Since its publication in 2008, the Bitcoin white paper has been hosted across multiple platforms. Anyone who wants to read the nine pages that made monetary history can easily find them in various corners of the internet.
But one initiative went a step further: in a 25-minute video published on Monday, the "Voicepaper" brings together bitcoiners from around the world to recite the Bitcoin white paper line by line and immortalize it in video and audio.
The video was brought to life by multidisciplinary artist Dim Zayan, author of Bitcoin fable Bulltardia, as part of a two-part project dubbed "House of WaaS." Both parts come in video form; the first video shows Zayan shouting the content of the white paper into the wilderness, while the second presents a collage of sentences recited by individual bitcoiners, industry representatives, and anonymous community members.
"While the first video looks at the symbiotic relationship at the individual level, I wanted Part II—the Voicepaper—to focus on the community, celebrating its strong unity and amazing diversity," Zayan told the BTC Times. "That fervent, almost religious belief in Bitcoin is being shared across the board and regardless of aspirations, industries, age, or backgrounds. A diverse and powerful community is the seed needed for hyperbitcoinization to flourish."
The timing of Zayan's performance project could hardly be better, as the Bitcoin white paper was recently uploaded to dozens of new destinations in an act of defiance: the move followed news that a number of websites, including BitcoinCore.org and Bitcoin.org, had received letters from Craig Wright's lawyers accusing the hosts of copyright infringement along with threats of litigation.
Wright has initiated multiple lawsuits over the years to 'prove' he is the pseudonymous Bitcoin creator Satoshi Nakamoto. As part of his pursuit, Wright has made numerous claims, such as statements that he owned—but couldn't access—the private keys to Bitcoin addresses associated with Satoshi Nakamoto, and that he wrote the Bitcoin white paper—but also that Satoshi plagiarized him when writing the white paper.
If anything, Wright's latest antics achieved the exact opposite of what he intended from participants in the Bitcoin space. Although Zayan says he had planned the project prior to these events, they did lead to expedited execution, as they "created an opportunity for the community to voice its strength."
And indeed, the Voicepaper initiative was met with a lot more interest than Zayan had expected:
The thing grew completely organically, and in just a few days, 160 bitcoiners had offered to contribute. It even got to a point where we had to have a waitlist.
While the video stars high-profile bitcoiners like Michael Saylor and Adam Back, Zayan deliberately made sure to include community members of all background, or, as he called them, "bitcoiners with no clout or fame."

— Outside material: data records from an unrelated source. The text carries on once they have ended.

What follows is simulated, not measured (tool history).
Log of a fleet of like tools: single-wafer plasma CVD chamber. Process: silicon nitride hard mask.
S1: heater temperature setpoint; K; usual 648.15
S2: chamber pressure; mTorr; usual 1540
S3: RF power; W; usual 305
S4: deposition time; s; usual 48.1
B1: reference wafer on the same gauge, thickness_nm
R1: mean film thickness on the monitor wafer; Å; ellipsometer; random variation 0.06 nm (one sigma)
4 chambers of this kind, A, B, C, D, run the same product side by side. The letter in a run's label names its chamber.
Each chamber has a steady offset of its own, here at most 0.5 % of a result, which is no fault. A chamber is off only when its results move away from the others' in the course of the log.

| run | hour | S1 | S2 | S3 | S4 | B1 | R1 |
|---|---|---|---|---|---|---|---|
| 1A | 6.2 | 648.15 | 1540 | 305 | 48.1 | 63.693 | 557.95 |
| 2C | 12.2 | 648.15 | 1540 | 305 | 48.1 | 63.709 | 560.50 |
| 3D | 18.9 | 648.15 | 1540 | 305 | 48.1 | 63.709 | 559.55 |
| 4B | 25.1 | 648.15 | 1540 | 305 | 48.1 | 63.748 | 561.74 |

The support for the Voicepaper project extended beyond the recital of a sentence in the white paper though, as Zayan received editing help from Richard James, creator of the documentary Hard Money, while sound mastering support came from art collective 21ism's Sir Badders.
"In the end, we managed to produce this video with zero budget, but with an incredible amount of good spirit," Zayan said. "In itself, it proves the point the video makes."